Assuming PD use the same relatively simple equation for determining drag... they would include...
Air Temperature - We see that PD display the air temperature of the circuit at the start of the race, so let's assume they do factor this in to air pressure and therefore air resistance, in which case they need the following two things as well...
Air Pressure - I've assumed 100kPa - PD could use a constant, or a local average? this is required for Drag force.
Specific gas constant - This is a constant, I'm assuming PD base this on 'Dry' Air, adn therefore the value would always be the same... it would vary if we were talking about humid air for instance....
from these three things we get Air Density, so
Air Density - as above
Relative Velocity - i.e. the cars speed, although it's relative to the air the car moves through, so a head wind, or tail wind would have an effect. (5 mph tailwind takes the 859.28 PS above down further to 825.75 PS).. however the game doesn't appear to factor in windspeed... so this is just the car speed.
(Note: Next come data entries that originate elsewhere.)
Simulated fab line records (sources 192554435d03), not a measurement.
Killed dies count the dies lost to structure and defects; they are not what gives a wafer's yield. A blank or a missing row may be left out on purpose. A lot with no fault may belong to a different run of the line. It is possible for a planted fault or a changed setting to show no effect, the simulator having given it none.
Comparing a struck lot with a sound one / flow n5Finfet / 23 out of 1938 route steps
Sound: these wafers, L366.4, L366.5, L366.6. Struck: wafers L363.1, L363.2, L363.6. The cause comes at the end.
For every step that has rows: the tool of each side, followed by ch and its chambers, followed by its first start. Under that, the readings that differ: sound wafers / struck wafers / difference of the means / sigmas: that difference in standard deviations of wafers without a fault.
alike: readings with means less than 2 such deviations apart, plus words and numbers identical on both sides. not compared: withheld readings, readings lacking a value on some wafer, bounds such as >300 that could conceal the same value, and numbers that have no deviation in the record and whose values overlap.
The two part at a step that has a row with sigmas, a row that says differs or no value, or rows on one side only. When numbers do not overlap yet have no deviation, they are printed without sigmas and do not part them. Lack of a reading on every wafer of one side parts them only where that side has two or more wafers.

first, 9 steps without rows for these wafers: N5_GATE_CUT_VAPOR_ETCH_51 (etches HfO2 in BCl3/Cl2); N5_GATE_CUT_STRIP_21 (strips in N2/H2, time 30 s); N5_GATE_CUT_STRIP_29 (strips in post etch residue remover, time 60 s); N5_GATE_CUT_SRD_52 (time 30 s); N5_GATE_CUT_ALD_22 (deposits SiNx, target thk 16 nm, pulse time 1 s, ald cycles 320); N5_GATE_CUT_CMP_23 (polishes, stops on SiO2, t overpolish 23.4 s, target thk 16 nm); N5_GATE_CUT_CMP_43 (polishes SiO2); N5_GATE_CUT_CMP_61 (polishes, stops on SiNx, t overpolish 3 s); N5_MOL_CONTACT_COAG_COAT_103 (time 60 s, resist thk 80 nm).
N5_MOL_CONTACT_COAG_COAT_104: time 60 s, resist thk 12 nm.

Drag Coefficient - 0.36 according to Bugatti when the car is hunkered down.
Frontal Area - 2.07m²
I would say this is not difficult, and I'm pretty sure that PD factor all this stuff in. The question of environmental conditions does mean that SSRX can give a different top speed to other tracks -- for instance if all fake tracks are considered to be at Sea Level for instance. They may use a constant Air pressure across all tracks, they might give each it's own air pressure, hell.. it could even be dynamic!
So, given that I think this would give a reasonable calculation... what else could the game be doing? The answer is probably, lots. But I'm focusing now on Aero-limited top speed.
What is that top speed? It's the speed measured by a real-world car, that will most probably have been at a different altitude, atmospheric pressure, temperature, probably with a wind-speed vector of some-sort.. and these are just the variables that affect the Aero calculation.
Where am I going with all this? Nowhere really, but @YZF it's all very well and good to say it's simple to achieve an accurate speed, but actually, it isn't. The more variables you factor in the harder it is to arrive at a value set in the real-world, because you have to make sure they all relate to each other properly, and to do that, you kind of need to factor in as many variables as you can... especially if you want it to be scaleable. If you simply set an equation for a car that says Vmax = 250mph The only thing you are simulating is the top speed (over any distance, over any time, in any state of tune, any gearing, any track, any conditions, , any wheel size, any surface, any tyres, any gradient, any slipstream)... and you're setting it to match a real-word value that was arrived at by the laws of physics using a massive amount of natural variables. You can fudge it, by having a table of values for every car, that sets waypoints for a time/displacement curve... but again, those points only simulate those points... the more you have to fudge, the more accurate the game may appear, but the less of a simulation it will be. As I've stated before, I think PD ad GT get the respect they do from manufacturers because PD attempt to do the job very realistically, but for whatever reason (hardware limitations ) they don't arrive at the right answer...
Decided to do some further testing.
SSRX back straight, Stock Veyron, 245 mph to 36mph in 7th gear coast. First at 20°C, then at 27°C... deceleration curves were virtually identical. I therefore don't think the game uses air temp in it's air density calculations, and as such probably only uses a constant for air density in it's drag calculations.
edit: Also, RS over CS gave about 4mph benefit
edit II: Same circumstances... 150mph to 250mph with RS tyres on takes 5.334 s longer than with CS.